13 thoughts on “The Evolution Of Cooperation”

  1. But you may find the idea of a supreme being usefull as an easy way to present socially usefull human value judgements.

  2. Bah. I don’t need to “feel watched” to play nice.

    But if you’re not playing nice, you ARE being watched. By me. And my Big Stick of Justice.

    Further, I don’t think this experiment (as described) even shows that religious priming encourages cooperation. Rather, I agree (more or less) with their second hypothsis:

    The second hypothesis is that religious primes “activate cultural norms pertaining to fairness and its enforcement and occasion behavior consistent with those norms.”

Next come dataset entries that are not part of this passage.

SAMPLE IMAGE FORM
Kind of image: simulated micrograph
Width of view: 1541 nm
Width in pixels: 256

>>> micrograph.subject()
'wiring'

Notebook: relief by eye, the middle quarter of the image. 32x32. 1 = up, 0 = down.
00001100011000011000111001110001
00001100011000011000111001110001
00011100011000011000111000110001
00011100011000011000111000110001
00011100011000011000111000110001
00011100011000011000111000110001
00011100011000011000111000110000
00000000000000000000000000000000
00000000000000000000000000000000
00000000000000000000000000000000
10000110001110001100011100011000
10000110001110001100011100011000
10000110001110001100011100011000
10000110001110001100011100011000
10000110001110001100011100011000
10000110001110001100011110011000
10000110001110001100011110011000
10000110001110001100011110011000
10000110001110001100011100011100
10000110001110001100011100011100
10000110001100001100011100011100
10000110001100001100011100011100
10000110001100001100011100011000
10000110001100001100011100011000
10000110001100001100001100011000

    I think it shows how differently we treat “group members” and “the other.” Religions teach us that we all have souls given to us by God; that we are all the same (more or less, to simplfy greatly and ignore lots of other stuff). I think that would prime us to treat the other people in the game as equals, rather than as “marks”.

    By the way, I’ve played the dictator game. I always offer 50% precisely, and always turn down anything less than 50% precisely. I don’t need the money, and anyone who tries to take more than a fair split clearly needs to learn a lesson.

  3. It’s pretty sloppy research. Fails the “correlation is not causation” test, and when even Wikipedia editors can criticize your work you’re kind of an idiot.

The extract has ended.